Bermuda: Government plans to turn corporations into quangos

Bermuda: Government plans to turn corporations into quangos
Charles Gosling
Charles Gosling

HAMILTON, Bermuda, Mar 2, CMC – The Progressive Labour Party government has tabled legislation to turn Bermuda’s two corporations into quangos, despite overwhelming public opposition to any tinkering with the island’s twin municipalities.

Mayor of Hamilton, Charles Gosling said after Home Affairs Minister Walter Roban tabled the Municipalities Reform Act 2019 in the House of Assembly on Friday that government could be hit with a large compensation bill.

“It is a complete change in the beneficial ownership of the corporation,” said Gosling.

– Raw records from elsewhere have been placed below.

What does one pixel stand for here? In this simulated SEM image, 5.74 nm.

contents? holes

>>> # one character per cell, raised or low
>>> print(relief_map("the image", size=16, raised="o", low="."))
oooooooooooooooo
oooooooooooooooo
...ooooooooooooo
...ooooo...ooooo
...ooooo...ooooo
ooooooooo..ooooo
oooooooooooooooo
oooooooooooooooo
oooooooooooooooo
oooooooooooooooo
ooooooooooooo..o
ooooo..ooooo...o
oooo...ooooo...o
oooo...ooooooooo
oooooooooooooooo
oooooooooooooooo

“If ownership is taken away, you are deserving of full and proper compensation for that.”

Quinell Francis, the Mayor of St George’s, has been a vocal opponent of the level of consultation over municipality reform, but she did not respond to a request for comment on Friday.

Earlier, government’s online forum showed overwhelming disapproval of proposed changes to the corporations for Hamilton and St George’s.

The site, which closed after 10 days of soliciting views, logged four in favour of turning the governance of the municipalities into quangos, with 164 against.

A second proposal, to dissolve the corporations and absorb them into the government’s administration , got four in favour, with 172 against.

The two options were presented after the Ministry of Home Affairs convened town-hall meetings last year for input on municipal governance.

Gosling acknowledged the municipalities were enacted through an act of parliament, but continued: “That doesn’t mean that it is a child of parliament. It doesn’t mean that parliament owns the assets.

“Right now, it is not my job to make it easy to calculate, nor identify, those who should be compensated.”

The bill removes municipal elections and allows the minister to appoint a mayor and four of eight councillors.

The remaining four councillors would be appointed on the recommendation of a selection committee appointed by the minister.

Gosling challenged the government’s decision to afford more authority to the minister.

“The current legislation, as amended in 2015, allows the minister so many powers to instruct and have public officials act on his behalf.

“What, and more importantly, why would you need more power than that — especially when no minister in this government has even exercised that authority?” Said Gosling.

Roban said repealing municipal elections would save about US$79,000.

He said that the offices of mayor and councillors would remain intact and there would be no job losses.